Nissan Motor Co (7201.T) is in talks with Panasonic Corp (6752.T) and overseas companies including Chinese firms over the possible sale of its controlling stake in a car battery manufacturing venture, sources said.
Two people with knowledge of the matter said on Saturday that the Japanese automaker wants to sell its 51 percent stake in Automotive Energy Supply Corporation, which makes lithium-ion batteries for electric vehicles. The company is jointly owned by NEC Corp (6701.T).
The Nikkei daily on Friday reported that Nissan was looking to sell the company because it would be cheaper to buy batteries for its electric vehicles including its Leaf model from other makers. The newspaper did not say where it obtained the information.

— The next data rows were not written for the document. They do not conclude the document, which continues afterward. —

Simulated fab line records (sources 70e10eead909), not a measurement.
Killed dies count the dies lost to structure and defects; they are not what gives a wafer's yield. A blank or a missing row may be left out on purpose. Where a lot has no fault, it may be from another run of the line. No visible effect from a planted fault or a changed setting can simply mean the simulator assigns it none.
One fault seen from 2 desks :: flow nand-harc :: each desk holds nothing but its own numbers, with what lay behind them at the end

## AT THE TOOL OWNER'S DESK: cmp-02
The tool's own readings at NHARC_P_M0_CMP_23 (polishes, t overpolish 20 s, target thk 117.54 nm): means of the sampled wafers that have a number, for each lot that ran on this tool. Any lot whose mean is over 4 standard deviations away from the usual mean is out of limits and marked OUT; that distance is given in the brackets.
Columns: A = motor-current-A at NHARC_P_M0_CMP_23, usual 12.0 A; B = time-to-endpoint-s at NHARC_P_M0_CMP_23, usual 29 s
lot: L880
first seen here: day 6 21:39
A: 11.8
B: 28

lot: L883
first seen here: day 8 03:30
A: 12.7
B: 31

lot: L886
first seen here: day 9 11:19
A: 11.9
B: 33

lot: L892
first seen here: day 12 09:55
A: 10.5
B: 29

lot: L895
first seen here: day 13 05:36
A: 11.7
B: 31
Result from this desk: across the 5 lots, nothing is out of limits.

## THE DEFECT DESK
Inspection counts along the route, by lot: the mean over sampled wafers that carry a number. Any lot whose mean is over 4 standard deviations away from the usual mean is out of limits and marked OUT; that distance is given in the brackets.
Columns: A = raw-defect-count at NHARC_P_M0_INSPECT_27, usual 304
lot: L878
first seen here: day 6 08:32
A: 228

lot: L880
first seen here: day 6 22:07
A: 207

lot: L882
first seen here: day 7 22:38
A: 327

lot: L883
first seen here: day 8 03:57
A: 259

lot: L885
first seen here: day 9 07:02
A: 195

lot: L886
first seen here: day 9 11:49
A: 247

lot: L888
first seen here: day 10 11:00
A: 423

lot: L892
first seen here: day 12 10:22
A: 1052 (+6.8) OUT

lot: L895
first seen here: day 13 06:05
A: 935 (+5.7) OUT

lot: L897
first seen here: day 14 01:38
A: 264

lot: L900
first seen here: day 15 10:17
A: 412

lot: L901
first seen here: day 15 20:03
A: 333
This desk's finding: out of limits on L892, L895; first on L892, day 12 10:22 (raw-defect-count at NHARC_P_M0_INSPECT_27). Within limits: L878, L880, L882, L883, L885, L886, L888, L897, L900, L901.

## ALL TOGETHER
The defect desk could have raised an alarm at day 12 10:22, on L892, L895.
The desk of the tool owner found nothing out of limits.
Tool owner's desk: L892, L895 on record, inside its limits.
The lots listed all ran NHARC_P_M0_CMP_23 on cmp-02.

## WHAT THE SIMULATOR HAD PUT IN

Talk of the sale “is speculation, and is not based on any announcement by us”, Nissan said in an email. Spokesmen for Panasonic and NEC declined to comment.
Competition to supply batteries for electric vehicles is heating up due to expectations that a growing number of lower emission cars will be produced in the coming years.
Tesla Motors (TSLA.O), which currently procures batteries for its electric vehicles from Panasonic, is planning to boost its total vehicle production to 500,000 in 2018 – two years earlier than its original target.
Nissan and Renault SA (RENA.PA), under Carlos Ghosn, who heads both companies, have bet more heavily on electric cars than mainstream competitors. In 2009 the two companies pledged to invest 4 billion euros ($4.43 billion) to build models including the Nissan Leaf compact and as many as 500,000 batteries per year to power them.
Sales of the Leaf and those of other electrical vehicles, however, have been disappointing, meaning Nissan and NEC have been unable to lower battery costs through mass production.
Reuters reported in 2014 that Ghosn was preparing to cut battery production by AESC and instead use packs made by LG Chem (051910.KS).
Nissan is also in the process of selling its 41 percent stake in auto parts supplier Calsonic Kansei Corp (7248.T), sources have told Reuters.
In May, the automaker agreed to buy a 34-percent stake in Mitsubishi Motors Corp (7211.T) for about $2.2 billion as it seeks to better compete with bigger rivals such as Toyota Motor Corp (7203.T) and Volkswagen <AG VOWG_p.DE>.